Autumn Nest

 

I’m here in the quiet, the music of silence filling the room—a melody that only fresh fallen snow and silver dollar-sized snow flakes afford. Solitude is a gift that I’ve learned to receive and even desire. Cierra, whose company I so yearn for and grieve when she is gone, came home all at once after 14 months. Her agenda comes as a shock, pressing in and flowing over mine. I can’t say no and she expects that. She graciously accepts a postponed answer, but only for a little while.

Her to do list demands not only her attention, but mine too. She hears I love you in my availability, like her daddy. She is easy to laugh and dream and play with too. I worry about her future when life gets heavy and she is responsible for others.

After being home for what seems only a restless few days, she is off to see friends and to hang with her brother on the Pacific Coast: So Cal, Hawaii, and Seattle for three weeks. I take a deep breath. I’m a little envious of her life cadence; oh the freedom of youth.

I slide down into a deep hot bath, while the windows steam and I can no longer make out the fluffy bits swirling like miniature magic carpets from the low grey sky. Wasn’t it just yesterday that we were working in the yard, trimming back lavender, late blooming daisies, and iris leaves? The strawberry leaves painted deep orange-red now.  The ivy too. I danced in the fluttering rain of golden apple leaves amongst burning bushes so bright red they carry a pink hue.

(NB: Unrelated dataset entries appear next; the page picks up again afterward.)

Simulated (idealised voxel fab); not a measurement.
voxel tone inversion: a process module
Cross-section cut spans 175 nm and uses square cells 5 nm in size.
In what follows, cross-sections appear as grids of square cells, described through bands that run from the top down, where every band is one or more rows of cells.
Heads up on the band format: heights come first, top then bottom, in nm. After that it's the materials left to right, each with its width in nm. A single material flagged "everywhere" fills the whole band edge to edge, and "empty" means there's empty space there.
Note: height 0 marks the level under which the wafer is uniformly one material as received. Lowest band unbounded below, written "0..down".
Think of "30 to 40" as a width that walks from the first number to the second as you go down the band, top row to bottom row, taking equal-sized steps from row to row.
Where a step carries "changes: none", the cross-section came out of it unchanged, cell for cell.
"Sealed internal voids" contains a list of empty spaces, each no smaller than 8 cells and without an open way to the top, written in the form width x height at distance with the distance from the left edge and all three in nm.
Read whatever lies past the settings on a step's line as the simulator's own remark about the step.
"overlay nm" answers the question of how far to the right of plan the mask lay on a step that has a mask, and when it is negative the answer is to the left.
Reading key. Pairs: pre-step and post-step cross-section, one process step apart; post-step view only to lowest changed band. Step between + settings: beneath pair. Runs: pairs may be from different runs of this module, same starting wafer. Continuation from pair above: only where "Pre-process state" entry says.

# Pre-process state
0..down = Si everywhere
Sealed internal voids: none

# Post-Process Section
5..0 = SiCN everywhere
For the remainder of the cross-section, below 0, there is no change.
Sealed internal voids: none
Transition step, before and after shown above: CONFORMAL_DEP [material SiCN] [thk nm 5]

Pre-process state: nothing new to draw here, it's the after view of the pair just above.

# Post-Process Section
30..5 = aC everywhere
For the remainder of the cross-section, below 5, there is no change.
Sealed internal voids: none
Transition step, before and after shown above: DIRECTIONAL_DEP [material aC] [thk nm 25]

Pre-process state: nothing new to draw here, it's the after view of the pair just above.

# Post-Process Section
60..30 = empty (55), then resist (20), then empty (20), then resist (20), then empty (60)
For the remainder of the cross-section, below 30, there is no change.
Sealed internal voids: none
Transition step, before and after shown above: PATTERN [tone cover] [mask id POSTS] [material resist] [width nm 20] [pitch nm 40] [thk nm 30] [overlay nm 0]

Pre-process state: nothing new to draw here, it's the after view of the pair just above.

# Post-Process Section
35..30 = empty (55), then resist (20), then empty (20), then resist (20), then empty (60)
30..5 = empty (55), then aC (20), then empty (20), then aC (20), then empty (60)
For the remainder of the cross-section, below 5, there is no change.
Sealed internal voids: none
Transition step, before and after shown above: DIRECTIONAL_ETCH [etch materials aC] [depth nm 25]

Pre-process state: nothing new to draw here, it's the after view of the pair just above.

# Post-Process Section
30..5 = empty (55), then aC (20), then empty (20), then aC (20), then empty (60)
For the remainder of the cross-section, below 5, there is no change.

Is this a stolen paradise? Am I living in a fantasy until the prison guards come and lock me to the chain gang headed to the stone quarry? Am I wrong for accepting each new day’s mercies as a gift from God rather than another day in debtors’ prison? James seems to think so. Is it my romantic approach to living that keeps him tethered to his own frustration and lack of joy?

I’d like to say soap bubbles come up to my chin, but this morning I’m soaking in a salt bath: Dead Sea salt and minerals and lavender. My residual pain is complicated, but mostly manageable. The bath often helps, but does little to quell the chronic pain in my lower back, neck and shoulders today. My period finally started after being as postponed as my agenda with the arrival of our twenty-two year old back home. She changes even my cycle.

We were empty-nesters. Sad ones, destitute of fresh ideas and laughter, but now here we are. What do we call this? One of our little boomerang birds have returned just long enough to wring our hearts reminding us of how impossible we can be. We couldn’t have an easier adult child with whom to figure this out. Cierra is amazing, sweet, even if a bit forceful with the grocery budget, and upset with me for how disorganized the pantry cupboard still is.

The sun pushes through the heavy snow cloud. The snow flakes are smaller now and the sun offers a flirty smile. Seems too soon for this reverie to end. Am I selfish for taking a time outs such as this, tucked away in warmth and “ease” while James must wrestle children through mud and wet and cold? Fighting them, fighting the weather, fighting life.

I stand and release the stopper. Bath water swirls down the drain. The clear water, showers over my head, sluicing away residual salt and sullied thoughts, shampoo suds slide down my breasts, tummy, my leg, extended toe. Droplets of water from make tiny circles, rain on a miniature lake.

Because we don’t have kids or housemates at this very moment, I enjoy the luxury of wrapping my head in a towel and shrugging into my fluffy robe. Still dripping, I make my way to the desk to pour these thoughts onto the page before they go the way little birds in autumn and of snow flakes in October–the only evidence of their visit being wet asphalt and soggy leaves.